Other factors will accelerate this trend. Participation in the labor force - especially among males - typically drops at age 55, largely because that's when many early-retirement programs kick in. Participation in the labor force falls again when males reach age 62, when eligibility for Social Security early retirement takes effect.
The biggest impact on business will be attracting and retaining critical workers. As the workforce shrinks, attraction and retention will only become more critical to a business's success and continued growth.
"Older workers will be a resource, more than they'll be a burden," argues Herman. With a continuing labor shortage, business "should be looking for all the people they can find to get on board."

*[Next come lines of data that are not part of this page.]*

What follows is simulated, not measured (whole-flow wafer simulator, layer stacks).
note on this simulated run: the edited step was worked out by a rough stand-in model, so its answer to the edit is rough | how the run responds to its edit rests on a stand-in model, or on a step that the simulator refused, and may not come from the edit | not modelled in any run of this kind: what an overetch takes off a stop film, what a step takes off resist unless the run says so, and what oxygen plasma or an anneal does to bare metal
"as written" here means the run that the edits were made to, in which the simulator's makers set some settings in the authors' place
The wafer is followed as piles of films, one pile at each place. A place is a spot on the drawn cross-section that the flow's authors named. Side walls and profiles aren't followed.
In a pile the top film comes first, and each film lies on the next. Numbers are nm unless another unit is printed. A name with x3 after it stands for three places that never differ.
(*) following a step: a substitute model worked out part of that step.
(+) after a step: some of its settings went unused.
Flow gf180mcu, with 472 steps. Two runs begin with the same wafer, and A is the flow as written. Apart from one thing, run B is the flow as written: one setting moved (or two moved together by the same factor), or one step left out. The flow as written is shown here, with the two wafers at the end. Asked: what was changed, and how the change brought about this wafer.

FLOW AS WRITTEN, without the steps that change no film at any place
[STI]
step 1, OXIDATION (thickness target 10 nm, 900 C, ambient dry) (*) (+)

A 1999 survey sponsored by the American Association of Retired Persons (AARP)indicates that most baby boomers intend to remain in the workplace once they reach - and pass - traditional retirement age. Boomers envisioned "a very novel type of retirement," the survey said. Eight out of 10 boomers believe they will work in some manner, for enjoyment or financial need, long past age 65 or 67.
Yet blending a workplace of older workers with younger supervisors can create some thorny cultural and managerial problems. Herman argues that smart companies already are enlarging their diversity initiatives to encompass more than just racial issues. The goal is to "build tolerance and honoring of people who are different from you," he explains.
That impetus for compromise, understanding, and appreciation of the differences among workers will lead, Herman hopes, to a different kind of management that he calls "facilitative leadership." This style of management appeals, ironically, to those who most recently entered the full-time workforce.
Facilitative leadership comes from managers doing three simple things well. The first, Herman says, is defining what's desired from a job or project. Second is providing the employee with all the tools and resources needed to achieve the results. And third, "Get out of the way!" says Herman. That means: Let people use their skills and processes to accomplish the task their way.
Ask the older worker to stick around
Judy, the Hudson Institute analyst, offers businesses some ideas on how to mitigate the looming retirement wave. First, he suggests, businesses should identify what he calls the "older-keepers" among your workforce.
These are the graying workers whose knowledge, skills, experience, and business contacts are so valuable that you cannot bear to lose them early. Judy urges businesses to come up with ways to keep these war-horses on staff a little longer. At the same time, of course, businesses must prepare replacements for these keepers of institutional memory, and assign the younger employees as understudies to the senior ones.
Another strategy is to change workplace and compensation practices to make it more congenial to older workers. That might include offering older workers more flexible schedules, and job-sharing and part-time job opportunities. Offering more flexibility in benefit programs and health coverage, too, may lure older workers to stay on the payroll longer.
Businesses may want to accommodate their physical limitations by placing benches near elevators, providing easier-to-read computer screens, and providing workers with more ergonomically acceptable office furniture.
Businesses also should plan for a future of fewer workers. Analyst Judy says companies must look at how to re-engineer their production processes, capital equipment, and product mixes to enable them to operate productively with fewer employees.
If that doesn't work, Judy supposes you can always move your operations to areas that have the workers, such as Florida, Arizona, and other sunny bastions of the active elderly.
More age discrimination in the forecast?
As the working population ages, observers worry that there will be an increase in the number of discrimination lawsuits brought by older workers who've lost their jobs.
Brenda Eckert, a partner in the New England labor and employment-practice firm of Shipman & Goodwin, says it's important for employers to get their reductions in force (RIF) right.
"The area of exit incentive packages, reorganizations, RIFS and getting releases - this is a very complex area," she says.
"If a company is thinking about a RIF," she adds, "the first thing you need to do is talk to a lawyer," to ensure that your operations stay in line with requirements of the Older Worker's Benefit Protection Act and the Age Discrimination in Employment Act.
The liability issue aside, Eckert also advises HR managers to treat layoffs and RIFs individually. "Look at people as individuals," she says. "Make no assumptions. If you make a decision about jobs that is adverse, give them a reason that indicates age is no focus."
The single biggest reason cited by the Equal Employment Opportunity Commission when determining whether age discrimination in the workplace has occurred is lack of communication, Eckert says. "It sounds so trite, but if you give people legitimate reasons [for a layoff or RIF], they'll think twice before suing you."